Having tripled its user base since the beginning of last year, South African fintech startup Yoco has raised $16-million in Series B funding.
This brings the total investment into the point-of-sale company to $23-million (R322m).
Yoco provides a credit card reader for transactions but last year added touchscreen tablets to give its customers an online platform to manage and sell their products. Since it raised Series A funding in the first quarter of last year, it now has 27,000 merchants on the platform, and is adding about 1,500 a month.
“This round represents a vote of confidence in technology ventures operating in this market, servicing the untapped potential of small businesses,” CEO Katlego Maphai told me.
“Only 7% of South African small businesses accept card payments, despite South Africa having a card penetration of 75%,” he says.
This round was led by Partech, a venture capital firm based in Silicon Valley, Europe and Africa, with participation from Orange Digital Ventures, Dutch Development Bank FMO, South African-based FutureGrowth and existing Series A investors Quona Capital and Velocity Capital.
The funding, albeit small compared to Silicon Valley or other foreign direct investment, comes at a time when South Africa economy is in a parlous state. Government statistics this week revealed the economy is in a technical recession while a contentious policy from the ruling African National Congress (ANC) to pursue “land expropriation without compensation” has spooked foreign investors.
“The fact that some foreign capital coming into the country is a something very strong,” Maphai says. “There is still something strong in this country have to tap into that more.”
Yoco will use the investment to build up its users and add more features.
“What is becoming very clear for us in the market is that the demand is there. What we focus on is how do we cost effectively get to these business owners? How do we serve them at scale?”
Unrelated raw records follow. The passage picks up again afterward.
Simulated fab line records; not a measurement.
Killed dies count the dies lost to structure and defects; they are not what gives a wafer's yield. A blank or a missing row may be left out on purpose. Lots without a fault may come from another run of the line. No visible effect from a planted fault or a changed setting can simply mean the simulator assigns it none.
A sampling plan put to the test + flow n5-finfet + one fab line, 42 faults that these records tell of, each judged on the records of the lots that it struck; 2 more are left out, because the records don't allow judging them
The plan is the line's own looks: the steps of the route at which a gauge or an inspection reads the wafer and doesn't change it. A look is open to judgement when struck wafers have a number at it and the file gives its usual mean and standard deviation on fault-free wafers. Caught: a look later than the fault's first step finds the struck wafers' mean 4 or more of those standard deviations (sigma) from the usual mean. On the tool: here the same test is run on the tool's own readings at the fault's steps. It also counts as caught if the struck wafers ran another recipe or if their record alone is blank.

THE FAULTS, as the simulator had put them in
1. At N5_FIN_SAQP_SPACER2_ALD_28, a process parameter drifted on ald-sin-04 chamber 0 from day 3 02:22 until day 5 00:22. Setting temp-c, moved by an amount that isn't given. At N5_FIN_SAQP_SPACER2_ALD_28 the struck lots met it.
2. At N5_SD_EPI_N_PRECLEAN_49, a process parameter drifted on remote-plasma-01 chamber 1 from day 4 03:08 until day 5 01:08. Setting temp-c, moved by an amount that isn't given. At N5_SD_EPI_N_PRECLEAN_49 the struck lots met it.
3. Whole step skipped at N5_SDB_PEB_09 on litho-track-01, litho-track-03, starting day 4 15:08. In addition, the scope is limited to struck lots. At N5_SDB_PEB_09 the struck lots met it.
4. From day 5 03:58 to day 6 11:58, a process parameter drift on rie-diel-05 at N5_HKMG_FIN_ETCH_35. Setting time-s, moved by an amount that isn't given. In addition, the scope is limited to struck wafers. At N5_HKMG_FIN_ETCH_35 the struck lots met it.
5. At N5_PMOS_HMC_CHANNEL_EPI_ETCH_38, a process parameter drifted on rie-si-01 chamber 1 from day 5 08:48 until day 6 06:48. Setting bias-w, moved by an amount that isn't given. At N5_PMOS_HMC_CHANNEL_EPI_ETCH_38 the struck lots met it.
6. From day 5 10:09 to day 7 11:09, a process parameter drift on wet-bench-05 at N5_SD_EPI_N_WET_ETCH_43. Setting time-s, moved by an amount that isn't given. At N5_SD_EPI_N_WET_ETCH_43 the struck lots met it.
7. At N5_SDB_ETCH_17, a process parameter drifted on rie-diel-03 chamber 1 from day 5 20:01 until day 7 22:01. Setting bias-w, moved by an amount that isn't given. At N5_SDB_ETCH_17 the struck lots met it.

Maphai thinks the presence of Dutch Development Bank FMO is important for startups in Africa. “This is their first direct fintech investment globally. They are invested in many banks across the continent. Even though they are not leading the round, it’s a massive vote of confidence that we are accessing the same finance that banks are,” he told me. “We really want to scale this.”
Carl Wazen, a co-founder who is the chief business officer, says Yoco has raised “serious capital for the enablement of small businesses on the continent”.
“You struggle to hear good news. But this type of investor and size of the funding is something different. This is not ‘more of the same’. We are a player emerging in a space people previously had questions about.”